In going around some big malls in Toronto, I’ve not seen a single Filipino food stall in these shopping centers.

What’s the reason for virtual non-existence of the Pinoy food stalls in the malls? 

I’ve been asking myself why we couldn’t put up food outlets in these modern and big malls where thousands of people come and go; these are the best places we can truly showcase the Filipino culture through our delicious and authentic dishes.

Why are our businessmen shying away from doing business in shopping centers such the Scarborough Town Center, Eglinton Square Mall or even at the Eaton Centre in the heart of the city?

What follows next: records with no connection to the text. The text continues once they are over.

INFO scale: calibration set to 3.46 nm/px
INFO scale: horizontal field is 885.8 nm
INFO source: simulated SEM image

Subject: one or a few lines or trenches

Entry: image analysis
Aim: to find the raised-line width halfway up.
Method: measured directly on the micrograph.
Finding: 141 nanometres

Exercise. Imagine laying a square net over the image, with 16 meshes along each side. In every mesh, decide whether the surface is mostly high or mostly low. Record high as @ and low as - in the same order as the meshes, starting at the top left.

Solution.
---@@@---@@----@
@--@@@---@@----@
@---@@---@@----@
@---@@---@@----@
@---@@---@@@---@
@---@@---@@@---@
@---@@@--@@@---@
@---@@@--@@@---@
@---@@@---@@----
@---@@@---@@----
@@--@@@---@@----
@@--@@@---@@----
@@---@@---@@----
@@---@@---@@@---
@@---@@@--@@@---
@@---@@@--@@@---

While the food stalls of the Chinese, Malay, Japanese, Korean, Jamaican, Thai, Mexican, European and some Middle Eastern groups are having their heyday in reaching out the rest of the communities by serving them with their respective cuisines, the Filipino food stalls are nowhere to be found.

 What a missed opportunities for us to bring our one-of-a-kind and delicious dishes to the mainstream.

At present, we are numbering about 300,000 living in Toronto—and because we are the fastest-growing immigrant group in this country, we have all the reason to believe that we have enough numbers and clientele who can fully support these Pinoy food outlets.

 With the much- vaunted “Bayanihan Spirit”, coupled with the huge population, we have the market; we can surely bank on our kababayans to support this kind of endeavor.

Although we have a good number of Filipino restaurants and some little eateries that have mushroomed in the metropolis but by branching out to these big malls, we can make these Pinoy dishes visible to the rest of the community.

Toronto is the right place to showcase the Filipino cuisine because of its immense cultural diversity.

Our dishes are actually a fusion of different cultures: Spanish, American, Chinese and Malay; and they have been influenced both by the East and the West: 500 long years under Spain as a colony and another 100 years under the Americans.

No wonder, these unique and authentic Pinoy dishes such as Adobo, Lechon Kawali, Beef Caldereta, Laing, Pochero, Morcon, Chicken Inasal, Sisig, Paksiw Na Pata, Pork Asado, Kare-Kare, Inihaw Na Panga will surely whet the appetite of other non-Filipinos who want to try them.

Aside from these dishes, we can also offer them our very own desserts such as Halo- Halo, Suman and Puto’t Kutsinta, Ube cake, Maruya, Banana Cue Leche Plan, Taho and Sago.

Most people go to these malls not only to shop and loaf but also to dine and snack --and with these Pinoy food stalls strategically set up at these shopping malls, we have the best chance to show off the culture through these mouth-watering dishes.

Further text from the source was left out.